What Does the Government Shutdown Mean for MSSPs?

The government shutdown could delay the upcoming release of new NIST security standards and guidelines.

Prior to the government shutdown, NIST was developing a risk management framework. It also was implementing changes to the federal government’s security controls guidelines.

MSSPs and corporate security teams sometimes use NIST standards and guidelines as baselines for their security programs. These standards and guidelines provide security best practices and threat mitigation strategies.

Which Federal Cybersecurity Resources Are Still Available?

During the government shutdown, an NIST computer scientist and IT specialist will maintain the National Vulnerability Database (NVD), 16 employees will manage the institute’s time servers and an IT specialist will be at the National Cybersecurity Center of Excellence (NCCoE), Duo reported.
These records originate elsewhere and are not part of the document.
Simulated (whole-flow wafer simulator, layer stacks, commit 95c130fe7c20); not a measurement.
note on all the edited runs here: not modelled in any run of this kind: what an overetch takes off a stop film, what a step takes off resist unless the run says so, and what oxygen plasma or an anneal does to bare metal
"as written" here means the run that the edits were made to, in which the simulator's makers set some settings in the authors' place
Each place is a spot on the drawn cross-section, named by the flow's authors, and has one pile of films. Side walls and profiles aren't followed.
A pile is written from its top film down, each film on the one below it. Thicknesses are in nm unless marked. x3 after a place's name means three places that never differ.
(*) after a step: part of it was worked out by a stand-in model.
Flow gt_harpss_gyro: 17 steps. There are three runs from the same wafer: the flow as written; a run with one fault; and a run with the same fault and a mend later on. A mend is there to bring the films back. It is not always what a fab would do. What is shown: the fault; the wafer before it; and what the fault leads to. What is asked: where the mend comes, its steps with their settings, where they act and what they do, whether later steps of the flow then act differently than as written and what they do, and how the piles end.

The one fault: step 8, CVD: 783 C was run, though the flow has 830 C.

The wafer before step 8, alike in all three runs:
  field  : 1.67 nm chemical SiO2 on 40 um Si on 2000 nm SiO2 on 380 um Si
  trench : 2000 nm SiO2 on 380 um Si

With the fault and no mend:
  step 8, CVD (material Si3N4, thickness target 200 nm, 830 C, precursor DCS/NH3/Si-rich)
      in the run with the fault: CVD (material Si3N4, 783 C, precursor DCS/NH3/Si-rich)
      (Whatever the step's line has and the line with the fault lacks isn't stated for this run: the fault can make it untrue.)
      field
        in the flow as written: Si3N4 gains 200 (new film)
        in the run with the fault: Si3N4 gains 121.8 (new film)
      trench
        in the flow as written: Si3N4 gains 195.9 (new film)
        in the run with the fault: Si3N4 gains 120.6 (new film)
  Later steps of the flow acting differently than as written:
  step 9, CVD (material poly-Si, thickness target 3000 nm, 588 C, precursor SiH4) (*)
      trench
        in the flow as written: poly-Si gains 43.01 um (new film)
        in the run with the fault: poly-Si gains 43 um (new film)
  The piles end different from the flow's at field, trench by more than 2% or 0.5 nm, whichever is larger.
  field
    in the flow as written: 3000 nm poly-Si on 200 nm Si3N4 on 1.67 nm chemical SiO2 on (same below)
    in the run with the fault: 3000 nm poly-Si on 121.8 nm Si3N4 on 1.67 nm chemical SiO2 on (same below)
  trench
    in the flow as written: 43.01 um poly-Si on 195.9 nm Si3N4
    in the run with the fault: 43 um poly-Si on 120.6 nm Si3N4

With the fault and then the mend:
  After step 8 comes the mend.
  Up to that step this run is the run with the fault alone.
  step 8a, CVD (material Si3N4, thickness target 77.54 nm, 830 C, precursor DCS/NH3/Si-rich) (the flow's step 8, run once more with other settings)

Other federal cybersecurity resources that will remain available during the government shutdown include:

  • National Cybersecurity and Communications Integration Center (NCCIS): NCCIS service desk is open and accepting calls.
  • National Technical Information Service (NTIS): NTIS will remain open and running.
  • Small Business Administration (SBA): Small businesses can access security recommendations and guidance from the SBA website.

Federal agencies are required to maintain appropriate cybersecurity functions across all agency information technology systems, the Office of Management and Budget indicated. They also must avoid any threat to the security, confidentiality and integrity of agency information and information systems managed by the government.